Tedbury Camp Quarry takes its name from the Iron Age fortification that partially encircles the high ground 500m
southwest of the quarry. Flanked by deeply incised valleys containing the River Mells (to the north) and Fordbury
Water (to the south), the area provided a natural site for one of the many hill forts that are known on the Mendip
Hills. Remnants of the bank and ditch fortification that stretches between the two valleys can still be traced through
the wooded hilltop (Figure 2).
Intermittent quarrying activity during the 20th century removed much of the Carboniferous limestone that forms the
narrow promontory at the confluence of the River Mells and Fordbury Water. When the quarry was operational, the
processing plant was located on the natural, near-horizontal surface of Carboniferous limestone that was revealed
after the thin (4-6m) overburden of Jurassic limestone was removed. In the 1960s, quarrying ceased and the flat
bench was used for storing hardcore and rubble.

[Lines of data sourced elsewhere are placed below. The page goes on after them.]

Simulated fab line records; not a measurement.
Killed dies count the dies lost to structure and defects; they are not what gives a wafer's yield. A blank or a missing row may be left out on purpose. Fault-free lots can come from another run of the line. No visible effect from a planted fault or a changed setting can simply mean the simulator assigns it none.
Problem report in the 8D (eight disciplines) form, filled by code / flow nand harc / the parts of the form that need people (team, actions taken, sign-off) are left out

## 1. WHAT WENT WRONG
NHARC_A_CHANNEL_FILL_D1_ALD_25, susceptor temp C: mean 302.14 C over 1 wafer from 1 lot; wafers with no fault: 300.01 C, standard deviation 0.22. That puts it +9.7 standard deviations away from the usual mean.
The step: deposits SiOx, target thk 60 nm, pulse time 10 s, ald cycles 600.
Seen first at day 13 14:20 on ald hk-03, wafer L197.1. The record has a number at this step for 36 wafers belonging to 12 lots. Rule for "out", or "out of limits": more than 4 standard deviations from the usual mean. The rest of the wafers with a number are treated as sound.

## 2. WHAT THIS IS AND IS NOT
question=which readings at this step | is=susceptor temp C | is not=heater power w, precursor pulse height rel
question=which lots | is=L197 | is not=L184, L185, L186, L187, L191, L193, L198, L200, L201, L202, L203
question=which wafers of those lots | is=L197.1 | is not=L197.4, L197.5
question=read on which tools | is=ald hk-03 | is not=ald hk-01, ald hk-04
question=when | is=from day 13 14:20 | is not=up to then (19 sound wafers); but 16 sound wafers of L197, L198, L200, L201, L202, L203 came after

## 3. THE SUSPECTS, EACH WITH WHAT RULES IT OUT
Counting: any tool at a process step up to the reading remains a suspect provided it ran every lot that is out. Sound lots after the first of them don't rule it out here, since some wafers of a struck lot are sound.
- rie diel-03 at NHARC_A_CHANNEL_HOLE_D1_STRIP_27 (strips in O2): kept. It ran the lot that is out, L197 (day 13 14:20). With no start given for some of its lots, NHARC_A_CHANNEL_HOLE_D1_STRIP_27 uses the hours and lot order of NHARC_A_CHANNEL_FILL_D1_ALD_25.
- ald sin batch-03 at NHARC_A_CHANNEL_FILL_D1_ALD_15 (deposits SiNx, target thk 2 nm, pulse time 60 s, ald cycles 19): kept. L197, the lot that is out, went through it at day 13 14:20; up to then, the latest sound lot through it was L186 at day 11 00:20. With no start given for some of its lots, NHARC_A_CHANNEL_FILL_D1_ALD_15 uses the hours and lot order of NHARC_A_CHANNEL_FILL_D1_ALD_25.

Early in the 1980s, geologists were carrying out field surveys in eastern Mendip to identify sites for inclusion in a
geological guidebook (Duff et al., 1985), and the educational potential of this partially obscured exposure was
championed principally by Charles Copp, then a postgraduate researcher at Keele University. Negotiations with
the quarry owner resulted in the former Nature Conservancy Council being permitted to clear the site, revealing a
spectacular expanse of some 4,300m2 of Carboniferous limestone overlain by low cliffs of Jurassic limestone
Figure 3. Tedbury Camp Quarry when first cleared by
the Nature Conservancy Council
Reproduced from Duff et al., 1985.
Although the site has no statutory protection, it has been conserved on a voluntary basis for the last two
decades and the principal threats to its existence come from invasive silver birch, buddleia and fly tipping
(Whiteley, 2006). It was identified as a Regionally Important Geological Site (RIGS) and included in the RIGS
register held by Somerset Environmental Records Centre in 1987. In 1993 it was recognised as a County
Geology Site and incorporated within the Mendip District Plan. More recently, Tedbury Camp has been
included in Somerset Geology - A Good Rock Guide, used as an exemplar in the assessment of geodiversity
at geological sites nationwide (Scott et al., 2007), and featured in Farran’s (2008) compilation of geological
localities in eastern Mendip.
This site is large and the Jurassic exposures can be replenished, so judicious hammering and collecting is
permitted, although care should be taken to avoid damaging the unconformity surface. That said, a stiff-bristled
brush and a good hand lens are better tools for revealing the detail that makes Tedbury Camp so interesting.